Whole Foods will stop sourcing foods produced by prison inmates after a group concerned with incarceration rates staged a protest at one of its Texas stores over the weekend.
According to NPR
, tilapia, trout, and cheese that has stocked the grocer's shelves since 2011 were sourced from Colorado Correctional Industries, which employs about 1,800 inmates for 74 cents to $4 a day, plus performance bonuses.
"We felt that supporting suppliers who found a way to be part of paid, rehabilitative work being done by inmates would help people get back on their feet and eventually become contributing members of society," Whole Foods spokesman Michael Silverman said in a statement.
"We have heard from some shoppers and members of the community that they were uncomfortable with Whole Foods Market's sourcing products produced with inmate labor," he continued.
Silverman then announced that food sourced from CCI would be completely gone from store shelves by April 2016 at the latest.
Protest organizer Michael Allen, founder of End Mass Incarceration Houston, said in previous interviews that the low-wage labor is exploitative, and that in-state prison-work programs are not subject to federal regulation.

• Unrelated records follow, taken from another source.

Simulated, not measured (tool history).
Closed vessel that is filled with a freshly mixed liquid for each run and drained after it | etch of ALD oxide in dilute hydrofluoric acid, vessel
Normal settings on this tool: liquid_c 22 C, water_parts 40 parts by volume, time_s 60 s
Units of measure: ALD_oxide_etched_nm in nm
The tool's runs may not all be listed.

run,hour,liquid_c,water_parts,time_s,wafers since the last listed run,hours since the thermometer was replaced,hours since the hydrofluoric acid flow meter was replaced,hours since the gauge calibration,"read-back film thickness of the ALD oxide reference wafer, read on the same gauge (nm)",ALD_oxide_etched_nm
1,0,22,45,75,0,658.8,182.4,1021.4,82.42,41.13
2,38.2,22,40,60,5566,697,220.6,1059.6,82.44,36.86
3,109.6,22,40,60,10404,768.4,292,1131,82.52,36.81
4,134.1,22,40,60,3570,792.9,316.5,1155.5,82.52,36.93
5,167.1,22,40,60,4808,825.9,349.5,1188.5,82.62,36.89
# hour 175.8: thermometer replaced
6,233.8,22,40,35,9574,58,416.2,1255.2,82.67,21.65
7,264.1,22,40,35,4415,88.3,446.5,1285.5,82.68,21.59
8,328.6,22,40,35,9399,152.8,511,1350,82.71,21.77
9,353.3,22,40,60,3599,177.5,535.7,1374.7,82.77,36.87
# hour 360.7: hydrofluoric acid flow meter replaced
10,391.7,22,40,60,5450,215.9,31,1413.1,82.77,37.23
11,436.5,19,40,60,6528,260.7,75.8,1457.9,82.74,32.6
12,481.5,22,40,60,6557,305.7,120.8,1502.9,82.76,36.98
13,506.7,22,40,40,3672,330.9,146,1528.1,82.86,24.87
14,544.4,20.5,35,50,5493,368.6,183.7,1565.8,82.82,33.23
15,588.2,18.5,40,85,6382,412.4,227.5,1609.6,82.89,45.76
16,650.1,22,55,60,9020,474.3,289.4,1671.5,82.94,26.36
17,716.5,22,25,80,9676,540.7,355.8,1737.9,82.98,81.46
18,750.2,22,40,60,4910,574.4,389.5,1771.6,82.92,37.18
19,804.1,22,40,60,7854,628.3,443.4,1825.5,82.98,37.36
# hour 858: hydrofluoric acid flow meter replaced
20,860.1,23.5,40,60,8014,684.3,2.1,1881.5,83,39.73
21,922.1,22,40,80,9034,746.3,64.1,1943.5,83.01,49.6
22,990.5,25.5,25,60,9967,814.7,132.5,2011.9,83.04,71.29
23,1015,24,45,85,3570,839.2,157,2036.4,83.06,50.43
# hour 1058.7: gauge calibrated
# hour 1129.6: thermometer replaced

"People are incarcerated and then forced to work for pennies on the dollar — compare that to what the products are sold for," he said. "They say they care about the community, but they're enhancing their profit off of poor people," he told The Associated Press
Colorado Correctional Industries said in its 2014 annual report that 80 percent of inmates who work at least six months stay out of jail a year after release, compared with the national average of 62 percent.
John Scaggs Haystack Mountain Goat Dairy's director of sales and marketing, said that company partner CCI is a "model program" among prison work systems
"If an inmate is serving a sentence for a few years, they can come out with a few thousand bucks [in savings] and a whole new skill set," he said.